This is an archived article that was published on sltrib.com in 2014, and information in the article may be outdated. It is provided only for personal research purposes and may not be reprinted.

Sen. Curt Bramble has emerged as the Legislature's go-to guy when it comes to messing with voter-petition drives intended to pass legislation at the ballot box that lawmakers and other political insiders do not particularly like.

The Provo Republican's latest endeavor is a clever infiltration into the Count My Vote initiative that would make moot the petition's goal of replacing the current caucus-convention nominating process with direct primaries.

The initiative drive clearly has momentum, with more than 100,000 signatures already to get it on November's ballot. Backers have raised more than $1 million for the cause.

The Utah First Political Issues Committee, the anti-Count My Vote group formed mostly by GOP operatives, has raised less than $20,000, with almost all of the contributions coming from the Republican parties in Washington, Iron, Davis, Weber and Wasatch counties.

Regardless of the initiative's apparent popularity, Bramble's SB54, which appears to have support in the Legislature, would thwart it.

The bill incorporates the exact language of the initiative, so it doesn't usurp the will of the people, but it gives political parties the option of keeping the caucus/convention system if they tweak some rules to make it easier for neighbors to vote for delegates at their caucus meetings (as well as for delegates to vote for candidates at the convention), increase the threshold for a candidate to win the nomination at the convention, and allow unaffiliated voters to participate in party primaries.

Former Gov. Mike Leavitt, one of the main forces behind Count My Vote, says Bramble's bill is a ploy to neuter the petition drive. But Leavitt should know he's dealing with a pro.

After conservative political gadfly Merrill Cook launched a petition drive in the 1990s to place on the ballot a term-limits initiative, the Legislature trumped the effort by passing its own term-limits bill in 1994. It capped the terms of most elected officeholders in Utah at 12 years.

When that 12-year sentence was nearing its deadline for a number of veteran legislators, Bramble stepped forward in 2003 and sponsored a bill that repealed the term-limits legislation — sort of a belated bait and switch.

Leavitt signed both term-limits measures.

When reformers gathered signatures for an ethics initiative, the Legislature adopted its own ethics bill limiting gifts lawmakers could receive and banning certain perks, including free tickets to sporting events.

But it was Bramble to the rescue again. The many Brigham Young University fans in the Legislature realized they couldn't get free tickets to the BYU-Utah game in 2012 because of the law they earlier approved to stop the initiative.

Bramble had sponsored SB181, which remained pretty much under the radar and had passed the session earlier that year.

That measure exempted government-sponsored events from the sports ticket ban. Since the game was being played at the University of Utah, a state institution, the legislators got their free tickets.

While several legislators took advantage of that exemption, Bramble still paid for his own ticket to the game.

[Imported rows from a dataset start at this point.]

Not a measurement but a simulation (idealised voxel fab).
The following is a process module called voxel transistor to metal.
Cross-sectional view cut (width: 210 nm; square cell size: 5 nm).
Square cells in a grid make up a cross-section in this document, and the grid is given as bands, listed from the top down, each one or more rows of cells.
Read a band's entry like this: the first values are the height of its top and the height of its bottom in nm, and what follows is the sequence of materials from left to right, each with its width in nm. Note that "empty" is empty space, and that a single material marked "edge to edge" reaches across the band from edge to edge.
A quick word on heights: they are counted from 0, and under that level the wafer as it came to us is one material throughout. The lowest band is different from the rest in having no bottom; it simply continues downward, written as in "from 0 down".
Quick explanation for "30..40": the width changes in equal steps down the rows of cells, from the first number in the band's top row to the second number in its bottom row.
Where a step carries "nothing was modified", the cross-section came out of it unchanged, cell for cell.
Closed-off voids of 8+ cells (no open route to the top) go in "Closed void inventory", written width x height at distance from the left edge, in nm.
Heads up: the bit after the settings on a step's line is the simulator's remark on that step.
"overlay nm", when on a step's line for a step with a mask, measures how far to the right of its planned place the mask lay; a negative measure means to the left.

In 2007, when the Legislature approved a controversial voucher bill, which would have given parents state money to help defray the cost of private school tuition, despite polls consistently showing most Utahns were against it, word got around before the session ended that a petition drive would be launched for a voter referendum to repeal the bill.

Legislators then adopted a second voucher bill that repeated major portions of the first measure and claimed later that the referendum effort was moot because the second bill would still stand.

Bramble, a co-sponsor, of the Parents for Choice in Education Act, was one of two senators who filed a petition with the Utah Supreme Court in hopes the jurists would agree the voucher program should go forward despite the outcome of the referendum election.

Bramble and his backers lost that one. The court ruled the referendum would settle the fate of the voucher program — despite the second bill. In the end, voters overwhelmingly repealed it.